I am trying to get a better understadning of Markov, Chebyshev and Hoeffding's bounds. I am therefore looking into a problem to give me the understanding.
In the problem I am facing 15 assignments are graded on a 0-100 scale. And where it is assumed that each assignment is an independent sample of the authors knowledge of the material and that all scores are sampled from the same distribution. $X_{1}, \ldots, X_{15}$ denote the scores and $\hat{Z}=\frac{1}{15} \sum_{i=1}^{15} X_{i}$ their average. $p$ denotes the unknown expected score, so that $\mathbb{E}\left[X_{i}\right]=p$ for all $i$.
And I am to find the maximal value $z$,such that the probability of observing $\hat{Z} \leq z$ when $p=60$ is at most $\delta=0.05$ for the three types of bound.
EDIT: I've gotten an answer to markov part. The Chebyshev and the Hoeffding is still partly unanswered
For the Markov bound I've used the hint that $\hat{Q} = 100 – \hat{Z} = 40$
$P(\hat{Z} \geq z) \leq z = \frac{\frac{1}{15}*40}{0.05} = 53,3$
Chebyshev
For Chebyshev it is suggested that you can use the fact that for a random variable $X \in[a, b]$ and a random variable $Y \in\{a, b\}$ with $\mathbb{E}[X]=\mathbb{E}[Y]$ we have $\operatorname{Var}[X] \leq \operatorname{Var}[Y]$.

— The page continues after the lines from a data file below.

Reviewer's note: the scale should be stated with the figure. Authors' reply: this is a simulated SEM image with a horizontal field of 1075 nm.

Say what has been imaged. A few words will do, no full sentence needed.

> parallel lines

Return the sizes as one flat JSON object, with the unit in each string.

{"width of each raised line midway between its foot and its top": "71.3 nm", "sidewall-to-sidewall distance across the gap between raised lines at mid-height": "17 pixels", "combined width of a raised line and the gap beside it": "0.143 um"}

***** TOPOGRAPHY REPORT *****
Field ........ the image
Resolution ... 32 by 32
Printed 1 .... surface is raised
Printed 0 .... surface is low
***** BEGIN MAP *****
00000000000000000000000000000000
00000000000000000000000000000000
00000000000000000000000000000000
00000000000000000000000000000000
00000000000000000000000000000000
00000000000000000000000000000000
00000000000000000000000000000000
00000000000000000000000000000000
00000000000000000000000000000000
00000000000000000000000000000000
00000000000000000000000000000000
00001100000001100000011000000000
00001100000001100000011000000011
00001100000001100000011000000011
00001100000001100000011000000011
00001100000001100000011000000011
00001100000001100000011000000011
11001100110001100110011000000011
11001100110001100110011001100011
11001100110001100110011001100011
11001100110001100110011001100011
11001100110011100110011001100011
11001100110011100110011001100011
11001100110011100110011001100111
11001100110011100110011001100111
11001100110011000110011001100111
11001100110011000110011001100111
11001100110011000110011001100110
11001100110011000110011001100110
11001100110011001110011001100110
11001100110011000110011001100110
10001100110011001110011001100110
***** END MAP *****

Likewise it is suggested that one determines what should be the values of $\mathbb{P}(Y=a)$ and $\mathbb{P}(Y=b)$ in order to get the right expectation and afterwards that one obtain a bound on the variance.
I am however not sure how $\mathbb{P}(Y=a)$ and $\mathbb{P}(Y=b)$ relates to variance in the Chebyshev inequality.
Could you perhaps guide me in some direction w.r.t. getting clearer about how to find $a$ and $b$. Thanks a lot.
I am trying to understand how the Chebyshev bound can be calculated once, I've found the values for P(Y = a) and P(Y = b). More specificially I have some problems understanding the relationship between $P(\hat{Z} \geq z)$ and how it relates to Y
In the comments it was suggested to use
$V\left( \frac{1}{15} \sum X_{i}\right)=\frac{1}{15^{2}} V\left(\sum X_{i}\right)=\frac{1}{15} X_{i}$ for Chebyshev.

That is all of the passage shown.